Eventually, during my 8th grade school year, our family stopped going to church all together. I was super glad about that! However, bible studies continued. Church/fellowship meetings were replaced with home group meetings, so I wasn’t quite off the hook. Long story short, I continued to be bitter and angry. It came to the point that my parents realized that I was not coming any closer to God with consistently being around/in the midst of “religious activities”. They decided to allow me to make the decision to be a part of meetings, bible studies, etc. if I wanted to. Most of the time I passed. But sometimes I’d go because I’d feel obligated.

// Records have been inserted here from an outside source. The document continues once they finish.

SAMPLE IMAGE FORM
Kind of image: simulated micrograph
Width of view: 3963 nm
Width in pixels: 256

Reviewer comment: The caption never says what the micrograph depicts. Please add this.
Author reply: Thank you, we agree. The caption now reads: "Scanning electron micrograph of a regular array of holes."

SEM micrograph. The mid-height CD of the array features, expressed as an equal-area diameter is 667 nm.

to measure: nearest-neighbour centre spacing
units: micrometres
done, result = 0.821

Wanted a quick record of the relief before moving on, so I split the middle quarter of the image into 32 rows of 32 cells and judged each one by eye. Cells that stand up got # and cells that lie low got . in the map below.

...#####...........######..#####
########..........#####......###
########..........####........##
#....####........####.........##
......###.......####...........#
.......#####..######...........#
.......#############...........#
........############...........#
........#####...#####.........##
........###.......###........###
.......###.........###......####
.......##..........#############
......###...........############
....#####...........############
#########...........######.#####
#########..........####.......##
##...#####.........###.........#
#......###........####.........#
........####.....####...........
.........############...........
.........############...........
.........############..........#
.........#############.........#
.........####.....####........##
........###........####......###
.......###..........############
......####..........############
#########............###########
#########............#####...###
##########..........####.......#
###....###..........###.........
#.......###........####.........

Fast forward to December 29th, 2011. I was 19 1/2 years old. This is the day that my life changed for the better, literally becoming a new person. Let me explain by going back to that cold, dark, frigid winter night that was no different than any other night.
Mom, Troy, and I were downstairs at our home together. I don’t remember what we were doing, but Troy was “lovingly” teasing me, again. Growing up I felt like I was always teased by people, and was very common coming from Dad and Troy. I didn’t like getting teased, and that night I’d had enough of it. I voiced my thoughts. “STOP picking on me, Troy! I’m sick and tired of you guys picking on me. You do it all the time. I’ve had it with all your teasing. STOP!” I angrily shot at him.
Troy looked at me, bewildered that I was angry. Mom turned her head and looked at me saying, “You guys? I wasn’t picking on you, Kelly. And Troy, he was just loving on you in his own way. He wasn’t teasing you or making fun of you.”
“Yeah, Kelly. I wasn’t picking on you or making fun of you. I’m sorry if you interpreted it that way,” Troy chimed in.
I angrily got up, grabbed the blanket that I had wrapped around me and threw it on the couch and turned, walking only a few steps into my bedroom.
“You don’t need to throw things because you’re angry, Kelly.” Mom stated.
“You don’t get it,” I curtly said to her. “I’m sick and tired of being the one who gets teased, picked on, and made fun of. I ALWAYS get the brunt of it. I’m not putting up with it anymore.” By this time, I was in my room talking through an almost closed door.
Troy then said, “Kelly, I wasn’t intending to pick on you.”
“Well you were picking on me.” I said, unrelentingly.
“I’m really sorry, Kelly.” Troy had stated. Then I heard him say to Mom, “I wasn’t picking on her, Mom.”
“I know Troy. It’s not you that’s the problem. It’s her heart. She needs a change of heart. She needs a new heart.” Mom replied. The two were talking softly so they thought I couldn’t hear what they’d said… but I did hear them, clearly.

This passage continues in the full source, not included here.